Last Day for Free E-Book!
November 19, 2014 16 Comments
Today is the last day to get my e-book, I Am the Lion, for free on your Kindle. I’ve pasted a new excerpt below. Enjoy!
Download your free copy here, a great read to usher in the holidays! And please don’t forget to write your review on Amazon and share it with friends!
From Chapter 2:
“I’m sorry to call you in again, sir,” said Norman Hill, flipping his long brown hair out of his eyes. How a man in his mid-thirties who had taught the fourth grade for ten years could still sport such thick hair was beyond Henry, who, in contrast had been balding since he was twenty-five, and the trauma of the last few months certainly did nothing to make him look any younger at thirty-six.
“Not a problem. Always a pleasure to see you, Norman,” said Henry somewhat sardonically, planting himself on one of the student’s desks. “What’s the, uh, update?”
Norman inhaled and said, “I know how hard it was for Lydia when her mom died”—he studied Henry’s face for permission to proceed—“and for you, as well. But by this point, the shock ought to be wearing off. Not the sadness, but you know, the shock. We ought to be seeing her engage once again by now. We’ve all tried coaxing her and bribing her and none of that’s working. I need to hear it from you sir, without any counselors or administrative staff around. What can I do to help?”
“Wait a minute. So what’s the difference between sadness and shock?” asked Henry, looking as though he were working really hard at showing interest in what Norman was saying.
The exaggeration didn’t seem to be lost on Norman, but he remained glued to his agenda nonetheless. “Well, you know, the sadness will always be there—that’s normal. But it’s like she’s still acting like she just heard the news yesterday.”
Henry nodded as though he were following along closely and taking him very seriously. “I see. And the sadness—you say that’s always going to be there?” He was leaning forward now, his hands folded between his jutted knees, purposefully acting like a small child who was extremely caught up in some all-important life lesson. “So, will I always be sad, too?”

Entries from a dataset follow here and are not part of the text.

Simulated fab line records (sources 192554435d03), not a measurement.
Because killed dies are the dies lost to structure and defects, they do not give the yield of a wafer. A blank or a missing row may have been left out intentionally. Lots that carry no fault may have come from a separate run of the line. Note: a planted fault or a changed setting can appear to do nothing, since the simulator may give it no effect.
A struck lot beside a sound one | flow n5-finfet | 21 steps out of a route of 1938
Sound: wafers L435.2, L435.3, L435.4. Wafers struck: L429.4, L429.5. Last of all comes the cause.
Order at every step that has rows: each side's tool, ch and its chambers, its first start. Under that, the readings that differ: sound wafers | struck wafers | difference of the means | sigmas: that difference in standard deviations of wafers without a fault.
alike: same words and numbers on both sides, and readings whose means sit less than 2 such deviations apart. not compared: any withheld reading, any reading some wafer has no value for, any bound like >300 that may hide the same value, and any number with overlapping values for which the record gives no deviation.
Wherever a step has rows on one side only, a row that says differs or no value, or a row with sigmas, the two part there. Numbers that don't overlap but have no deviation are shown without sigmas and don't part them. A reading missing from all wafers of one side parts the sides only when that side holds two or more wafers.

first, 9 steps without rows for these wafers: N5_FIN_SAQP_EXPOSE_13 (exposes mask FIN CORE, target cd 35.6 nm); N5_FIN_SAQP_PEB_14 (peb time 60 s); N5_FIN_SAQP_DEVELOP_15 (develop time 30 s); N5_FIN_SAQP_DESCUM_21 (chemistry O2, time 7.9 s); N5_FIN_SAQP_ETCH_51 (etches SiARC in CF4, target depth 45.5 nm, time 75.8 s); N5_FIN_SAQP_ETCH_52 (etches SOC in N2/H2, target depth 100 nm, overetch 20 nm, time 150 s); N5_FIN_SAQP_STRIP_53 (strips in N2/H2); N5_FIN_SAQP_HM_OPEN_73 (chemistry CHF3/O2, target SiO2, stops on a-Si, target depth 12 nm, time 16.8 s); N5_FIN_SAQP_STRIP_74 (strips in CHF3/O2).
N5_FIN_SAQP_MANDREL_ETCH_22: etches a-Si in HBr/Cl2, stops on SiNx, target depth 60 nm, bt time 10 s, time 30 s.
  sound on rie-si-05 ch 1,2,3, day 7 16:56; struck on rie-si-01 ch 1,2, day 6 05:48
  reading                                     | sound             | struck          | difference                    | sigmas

Norman could not hide that he was growing more and more uncomfortable with Henry’s playacting. He shifted in his seat, trying to dismiss the awkwardness by giving a little laugh, but it only ended up making it worse. He was visibly struggling with an angle to keep up with Henry’s sarcasm. “Well, in time, it’ll lessen, but yes, I expect you’ll always be upset.”
Henry eagerly nodded some more as though this information was hitting home and it was a revolution to him. Then he said, “Now back to Lydia being shocked. What’s that look like again?”
Norman looked at Henry for a long time with his chin in his hand, studying his face as though trying to decipher what Henry was trying to get across. “You think she’s hopeless, don’t you?” he said. It was a bold question.
“Yeah, Norman, I do,” Henry snapped with sarcasm. “There’s nothing that can help my daughter, so there’s no point in trying. She’s a psycho now. An absolute freaking nut-case because she doesn’t talk to the kids in her class. We should just lock her up before she goes on a shooting rampage.”
“I don’t think she’s a lost cause, sir. I just don’t think that what we’ve been doing is working,” Norman said as he looked at Henry, studying his face. Then he asked another very bold question, one he hoped he’d never have to ask a parent in his entire teaching career. “What’s it like at home?”
Henry sighed in frustration, leaning back on the desk and casting his gaze up toward the ceiling. “I don’t abuse her,” said Henry bluntly.
“I never suggested that,” assured Norman. “I just want to know what your daily routine’s like. Do you enjoy any activities together? Do you share the same interests? Do you help her with her homework?”
Henry laughed out of agitation as though he couldn’t believe he had been called in to be grilled by this hotshot. “What is this, a counseling session? How much am I being billed for this?”
Norman smiled uncomfortably, in spite of himself. “I’m sorry. I just want to help Lydia.”
“Yeah, I get that,” Henry spat. “I also understood it when every other counselor the school threw at her said the same thing. But, like you alluded to, nothing came of it.”
“Why did you end her sessions with Mrs. Dreggs?” asked Norman, leaning forward. “I’ve heard she’s very good.”
“She wasn’t making any more progress than the others,” said Henry, straightening up, suddenly seeming to warm up to the challenge of this battle of wills.
“These things take time,” informed Norman, assuredly. “You can’t just keep switching counselors on her; it’s not healthy. Lydia’s world has been shaken and what she needs now is some stability. Requesting a new counselor every other week is counter-productive.” He seemed uncomfortable about having to inform Henry of this, as though he had been working up to tell him this the whole time and now he was in the thick of it.
But the worst part actually was the silence that followed. Henry just stared at Norman, almost with contempt in his eyes. For a long moment, neither was willing to break the silence. Then, “You’re right,” came from Henry’s lips. He said this with great effort, but then the next words came out more freely. “I came to that conclusion myself. That’s why she’s not going to receive any more counseling. She’s just got to have to figure this out on her own. I’m gonna let her find her own way.”